By Jim Hoagland
Islam Karimov's harsh and pervasive repression of political
dissent has made Uzbekistan a pariah state for more than a decade. Even
in the rough neighborhood of the former Soviet republics of Central
Asia, the Uzbek president's crackdown on Islamic moderates and fanatics
alike has seemed extreme.
This is Uzbekistan, described in the laconic prose of the State
Department's admirably honest annual report on human rights, released
earlier this month:
"On October 16, in Tashkent, police arrested two brothers,
Ravshon and Rasul Haitov, on suspicion" of belonging to Hizb
ut-Tahrir, an outlawed fundamentalist organization. "On October 17,
police returned the body of Ravshon Haitov to his family, which showed
clear signs of torture; authorities informed the family he had died of a
heart attack. His brother Rasul was beaten so severely that he became an
invalid."
The report notes several dozen reported cases like this in Uzbekistan
last year. It also notes that a police investigation into the handling
of the Haitov case was opened, at least in name.
Uzbekistan's failure to move out of the Soviet era and toward modern
democracy and free markets was for 10 years a peripheral matter for U.S.

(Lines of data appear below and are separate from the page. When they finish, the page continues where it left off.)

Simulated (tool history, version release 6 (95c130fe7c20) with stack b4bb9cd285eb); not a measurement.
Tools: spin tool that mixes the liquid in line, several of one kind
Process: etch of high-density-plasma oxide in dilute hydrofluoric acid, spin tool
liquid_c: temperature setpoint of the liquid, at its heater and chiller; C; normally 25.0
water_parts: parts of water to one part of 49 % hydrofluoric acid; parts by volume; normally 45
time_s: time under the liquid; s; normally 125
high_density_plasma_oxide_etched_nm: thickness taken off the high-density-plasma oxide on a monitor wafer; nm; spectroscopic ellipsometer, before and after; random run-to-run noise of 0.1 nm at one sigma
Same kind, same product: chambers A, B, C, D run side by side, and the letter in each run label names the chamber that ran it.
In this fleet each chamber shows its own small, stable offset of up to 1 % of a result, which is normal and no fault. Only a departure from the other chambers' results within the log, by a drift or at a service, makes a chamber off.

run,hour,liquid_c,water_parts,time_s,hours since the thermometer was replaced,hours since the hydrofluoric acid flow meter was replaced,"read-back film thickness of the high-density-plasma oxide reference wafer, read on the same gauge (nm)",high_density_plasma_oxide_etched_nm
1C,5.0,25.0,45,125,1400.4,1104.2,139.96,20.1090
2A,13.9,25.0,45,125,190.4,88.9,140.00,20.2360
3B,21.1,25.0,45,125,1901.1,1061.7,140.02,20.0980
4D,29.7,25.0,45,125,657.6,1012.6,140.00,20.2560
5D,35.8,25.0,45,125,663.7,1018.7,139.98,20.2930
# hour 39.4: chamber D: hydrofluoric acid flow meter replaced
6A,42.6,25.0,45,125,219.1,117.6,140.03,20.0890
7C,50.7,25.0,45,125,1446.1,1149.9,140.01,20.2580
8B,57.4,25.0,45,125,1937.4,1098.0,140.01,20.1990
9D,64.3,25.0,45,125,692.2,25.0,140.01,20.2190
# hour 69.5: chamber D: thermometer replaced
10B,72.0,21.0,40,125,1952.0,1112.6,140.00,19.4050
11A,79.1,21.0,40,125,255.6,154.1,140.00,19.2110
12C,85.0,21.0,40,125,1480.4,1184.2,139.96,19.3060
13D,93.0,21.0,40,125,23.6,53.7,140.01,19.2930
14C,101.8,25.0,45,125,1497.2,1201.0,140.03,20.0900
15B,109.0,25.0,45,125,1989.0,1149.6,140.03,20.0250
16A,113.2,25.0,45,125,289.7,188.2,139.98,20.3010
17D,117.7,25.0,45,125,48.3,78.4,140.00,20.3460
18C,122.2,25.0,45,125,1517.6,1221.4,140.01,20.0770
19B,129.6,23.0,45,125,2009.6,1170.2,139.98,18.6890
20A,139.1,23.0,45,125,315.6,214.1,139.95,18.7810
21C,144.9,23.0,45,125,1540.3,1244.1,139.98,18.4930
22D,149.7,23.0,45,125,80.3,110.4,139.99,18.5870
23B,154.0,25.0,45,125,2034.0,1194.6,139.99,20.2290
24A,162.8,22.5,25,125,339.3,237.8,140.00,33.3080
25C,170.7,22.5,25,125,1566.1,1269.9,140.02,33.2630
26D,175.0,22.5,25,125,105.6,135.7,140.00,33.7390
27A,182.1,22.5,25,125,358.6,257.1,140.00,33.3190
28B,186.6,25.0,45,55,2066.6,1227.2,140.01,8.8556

foreign policy. Now that failure is one of the most urgent items on the
Bush administration's agenda, for three overlapping reasons:
Uzbek Muslim warriors are almost certainly helping command and fight
in al Qaeda's bitter-end resistance against the current U.S. offensive
in eastern Afghanistan. The leaders of the Islamic Movement of
Uzbekistan (IMU) played key roles in promoting the rule of the Taliban
and al Qaeda in Afghanistan. They helped found and run the terror camps
there and propagate Osama bin Laden's nihilistic and savage version of
jihad. Karimov's most dangerous enemies are George W. Bush's enemies as
well.
Karimov will arrive at the White House tomorrow to be honored by Bush
for his quick decision to let U.S. planes use Uzbek air bases in the war
on terrorism. Karimov will use this rare high-profile welcome to seek
U.S. help in what he will describe as a fresh political and economic
start. Karimov has earned a hearing from the administration and the
American public. But that hearing must nonetheless be skeptical -- and
conditioned on the Uzbek's political actions at home matching his words
in Washington.
Uzbekistan and Central Asia will help establish -- for better or
worse -- a new balance between U.S. support for human rights abroad and
the price local regimes demand for help in prosecuting the war on
terrorism.
In the wake of Sept. 11, many have assumed that human rights would be
subordinated to the war on terror and would lose any meaningful role in
U.S. foreign policy. It is just possible that it will work the other way
-- that the expanding American presence in Central Asia, the Caucasus
and Africa will push repressive governments in more moderate directions.
That case is made articulately by Karimov's deputy foreign minister
and special envoy, Sodyq Safaev, who said in Washington last week that
his government has just given legal recognition to Uzbekistan's first
human rights organization in Tashkent. This is part of a modernization
drive that will include Uzbekistan's currency becoming convertible this
July, Safaev said.
"Our problem has been the nonpresence of the United States. We
needed practical steps of cooperation as well as lectures to enable us
to move forward," Safaev said of the period of isolation and
turmoil that began when Boris Yeltsin cast Central Asia adrift by
abruptly dissolving the Soviet Union in 1991.
Similar arguments, of course, were used throughout the Cold War to
justify U.S. aid and short-term fixes that turned around to bite
Americans. An example of the latter is detailed in Ahmed Rashid's
illuminating new book on Central Asia titled "Jihad." It says
the CIA helped draw Uzbeks and other Asian Muslims into its anti-Soviet
war in Afghanistan -- and was therefore present at the creation of the
al Qaeda-IMU terror nexus.
But even in the Cold War, when U.S. financial and security support
was at times lavished on murderers and thieves who possessed only
disdain for democracy, the argument contained this paradoxical truth:
The arrival of American troops, bureaucrats and/or politicians brought a
new concern and visibility for human rights and reform locally, even if
it was only to record their absence.
Sept. 11 and the war on terrorism do not bring an end to the human
rights era or, conversely, automatic progress in Uzbekistan or
elsewhere. The Bush administration will have to resist such blanket
judgments and sort out, nation by nation, those who would use American
involvement to move ahead or simply to cling to power.